While a not insubstantial global audience is currently watching AC Milan and Tottenham in the Champions League (with the hosts trailing, 1-0), let’s consider for a moment, soccer broadcasting on the somewhat less glamorous end of the spectrum. With the 2009 collapse of Setanta Sport, the majority of the subscription service’s coveted properties (ie. whatever EPL games Sky didn’t already hold rights to, daily updates on Tony Kornheiser’s viewing choices on American TV channels no one in the UK was familiar with) were quickly snapped up by ESPN’s burgeoning operation in Britain. However, other Setanta fixtures — Gaelic football, NASCAR, etc. were homeless until the formation of Premier Sports TV, a Luxemborg-based concern co-owned by one Setanta’s former principals. As When Saturday’s Comes Andy Brassell explains, the channel’s £6.99 per month fee has proved decidedly unattractive to fans of the Blue Square Premier League, better known as the Football Conference.
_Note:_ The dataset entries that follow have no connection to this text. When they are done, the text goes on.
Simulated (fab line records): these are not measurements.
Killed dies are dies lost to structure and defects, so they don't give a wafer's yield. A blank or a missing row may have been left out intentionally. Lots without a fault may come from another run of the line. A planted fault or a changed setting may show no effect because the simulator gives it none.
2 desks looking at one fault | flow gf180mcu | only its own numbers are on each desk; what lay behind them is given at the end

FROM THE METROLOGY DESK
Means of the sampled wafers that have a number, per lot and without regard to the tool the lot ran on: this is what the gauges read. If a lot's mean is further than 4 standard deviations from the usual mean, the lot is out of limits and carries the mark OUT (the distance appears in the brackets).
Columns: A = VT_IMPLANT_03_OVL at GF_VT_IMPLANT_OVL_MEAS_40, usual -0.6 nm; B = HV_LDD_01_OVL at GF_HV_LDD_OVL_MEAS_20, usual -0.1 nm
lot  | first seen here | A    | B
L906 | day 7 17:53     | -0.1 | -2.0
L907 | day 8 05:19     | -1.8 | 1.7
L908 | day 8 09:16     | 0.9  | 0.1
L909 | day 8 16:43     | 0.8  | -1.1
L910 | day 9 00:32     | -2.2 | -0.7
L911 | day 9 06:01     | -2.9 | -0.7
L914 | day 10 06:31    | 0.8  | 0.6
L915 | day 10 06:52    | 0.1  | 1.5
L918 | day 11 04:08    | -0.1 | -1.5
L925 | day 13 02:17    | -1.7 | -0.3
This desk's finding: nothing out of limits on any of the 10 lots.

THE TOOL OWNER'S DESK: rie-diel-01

Premier pulled out of broadcasting Darlington v Barrrow on January 3 thinking the game would be frozen off. It wasn’t. An extraordinary statement later appeared on the channel’s Facebook page, blaming farrago on inaccurate weather forecasts and the amount of office staff on holiday, but trumpeting that it had fully compensated the “three people who signed up online under the presumption this game was going ahead on TV.”
Premier’s Richard Webb apologized, saying the channel were keen not to lose “between £15,000 to £20,000” due to a late postponement. “We just don’t want to throw away money and jeopardise the amount of games we’re showing,” he argued. He then refused to discuss if there was a break clause under which Premier could leave the 3-year profit share deal early.